Friday, February 29, 2008

Beauty tips

Foundation has come a long way since our mom's day, when choices were limited and most foundations were thick, unmanageable creams. But with progress in science and in packaging, makeup is available in all types of ingredients and delivery systems. You might think that application isn't important, but it's vital. Thicker, drier makeup covers more, but it's harder to blend. With light makeup, blending is easy, but it's harder to conceal skin's imperfections.

Foundations should do more than even out skin tones and conceal blemishes; it should also actually help your skin to be dewier, stronger and healthier. Here we rundown several types of makeup foundations.

Tinted Moisturizer

If you don’t need a lot of coverage but do want something to even out your skin tone and relieve dry skin, tinted moisturizer may provide you with just what you need. Tinted moisturizer is perfect for softening and protecting the skin while adding a hint of foundation color. This makeup is also ideal because you don't have to put on moisturizer and then foundation: it's a one-step process.

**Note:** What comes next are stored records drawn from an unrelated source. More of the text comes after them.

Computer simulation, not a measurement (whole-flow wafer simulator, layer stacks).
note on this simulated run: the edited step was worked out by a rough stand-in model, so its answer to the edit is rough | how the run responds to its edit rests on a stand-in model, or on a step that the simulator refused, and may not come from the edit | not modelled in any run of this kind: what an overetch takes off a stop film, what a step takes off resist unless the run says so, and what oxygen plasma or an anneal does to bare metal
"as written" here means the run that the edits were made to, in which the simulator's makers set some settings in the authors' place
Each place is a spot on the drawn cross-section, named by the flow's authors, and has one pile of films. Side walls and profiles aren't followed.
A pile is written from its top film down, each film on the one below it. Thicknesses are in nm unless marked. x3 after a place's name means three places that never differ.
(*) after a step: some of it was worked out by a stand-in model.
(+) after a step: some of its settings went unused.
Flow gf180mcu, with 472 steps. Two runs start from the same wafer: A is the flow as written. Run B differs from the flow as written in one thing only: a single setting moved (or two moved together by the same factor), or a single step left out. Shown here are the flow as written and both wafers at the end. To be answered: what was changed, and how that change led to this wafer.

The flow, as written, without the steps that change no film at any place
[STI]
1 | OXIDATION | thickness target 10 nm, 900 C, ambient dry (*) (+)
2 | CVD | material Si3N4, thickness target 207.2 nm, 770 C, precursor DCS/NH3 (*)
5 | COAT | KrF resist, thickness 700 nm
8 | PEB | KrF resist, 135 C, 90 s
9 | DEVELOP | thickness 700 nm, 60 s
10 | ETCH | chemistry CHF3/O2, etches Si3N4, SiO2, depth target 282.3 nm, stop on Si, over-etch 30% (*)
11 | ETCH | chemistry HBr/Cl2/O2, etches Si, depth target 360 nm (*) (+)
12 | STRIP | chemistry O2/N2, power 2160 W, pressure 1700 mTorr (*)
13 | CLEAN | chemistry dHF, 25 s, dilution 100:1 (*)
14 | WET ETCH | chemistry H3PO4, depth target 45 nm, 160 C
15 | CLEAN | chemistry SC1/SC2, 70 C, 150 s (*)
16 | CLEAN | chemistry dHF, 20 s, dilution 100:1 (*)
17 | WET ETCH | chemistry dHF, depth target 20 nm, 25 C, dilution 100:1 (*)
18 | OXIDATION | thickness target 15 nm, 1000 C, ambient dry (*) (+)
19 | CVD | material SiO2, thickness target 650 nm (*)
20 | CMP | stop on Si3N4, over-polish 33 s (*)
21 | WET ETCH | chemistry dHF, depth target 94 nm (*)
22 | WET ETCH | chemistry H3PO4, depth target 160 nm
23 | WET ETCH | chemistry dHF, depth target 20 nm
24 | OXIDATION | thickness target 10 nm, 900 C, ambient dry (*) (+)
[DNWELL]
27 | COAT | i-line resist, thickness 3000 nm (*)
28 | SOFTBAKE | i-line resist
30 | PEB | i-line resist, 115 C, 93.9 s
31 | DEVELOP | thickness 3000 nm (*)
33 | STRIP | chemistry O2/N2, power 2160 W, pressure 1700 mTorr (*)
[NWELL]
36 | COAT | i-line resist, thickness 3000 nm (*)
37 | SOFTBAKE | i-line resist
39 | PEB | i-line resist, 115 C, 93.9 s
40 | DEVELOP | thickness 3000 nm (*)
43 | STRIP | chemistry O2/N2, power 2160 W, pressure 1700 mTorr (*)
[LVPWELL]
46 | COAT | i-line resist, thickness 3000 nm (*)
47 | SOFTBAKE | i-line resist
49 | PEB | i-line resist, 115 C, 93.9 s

Mousse or Whipped Foundation

Mousse or whipped foundation is easier to apply in thin layers than liquid makeup, so you have more control. Mousse makeup is liquid makeup with air whipped in, making it lighter and smoother. It comes in a spray or aerosol-type can, like whipped cream. It costs more than other cosmetics because you're paying for the added air and specialized packaging, but if you've ever spread whipped butter on a hot piece of toast, you know the difference is vast. Whipped foundation is good for all skin types, but it's especially nice for those with dry or aging skin because of its tendency to go on smoothly instead of caking up in facial lines.

Liquid Foundation

Many women like liquid foundation best because it applies so smoothly and is easily found at your local drugstore. You can enhance the smoothness by putting it on with a slightly damp makeup sponge. Liquid makeup is good around the eyes, where you may want a bit more coverage; you can put it on with a small lip brush for the best control.

You'll often see liquid makeup in waterproof or smudgeproof or even 24 hour versions. But these specialized cremes contain oils and waxy ingredients, causing some sensitive wearers slight skin irritation. If you start having problems with breakouts when wearing waterproof makeup, switch to a non-waterproof type and see if it helps. With more people becoming aware of the importance of skin care to their overall health, companies are creating foundations made with organic ingredients such as essential oils, vegetable oils and minerals instead of chemical dyes.

Cream-to-Powder Foundation

One of the most interesting and popular foundation options is cream-to-powder foundation, made by companies of good reputation, like L'Oreal. It goes on as a liquid, but dries to a powder finish that minimizes oil and lasts all day. You'll find cream to powder makeup in compacts that look like powder (which may make you wonder why it isn't called powder to cream to powder makeup), or in tubes or bottles. The big draw is its easy application and the fact that you don't have to put on powder for full coverage.


Concealer is thickened, even tinted to correct color for particular areas—undereye smudges, pimples or redness, for example. It's thick and comes in compacts or cover sticks. Makeup artist Bobbi Brown suggests applying concealer before foundation for perfect coverage.


Minerals are the latest thing in makeup. Their popularity has come about in part due to the fact that the foundation has very few ingredients, and those being inert minerals, tend to be perfect for people with allergies or sensitive skin. Brush on minerals with a big, puffy brush, building up layers of nearly-invisible powder. Advertised as a "soft-focus" look, mineral makeup has been compared with the airbrush in creating a flawless appearance.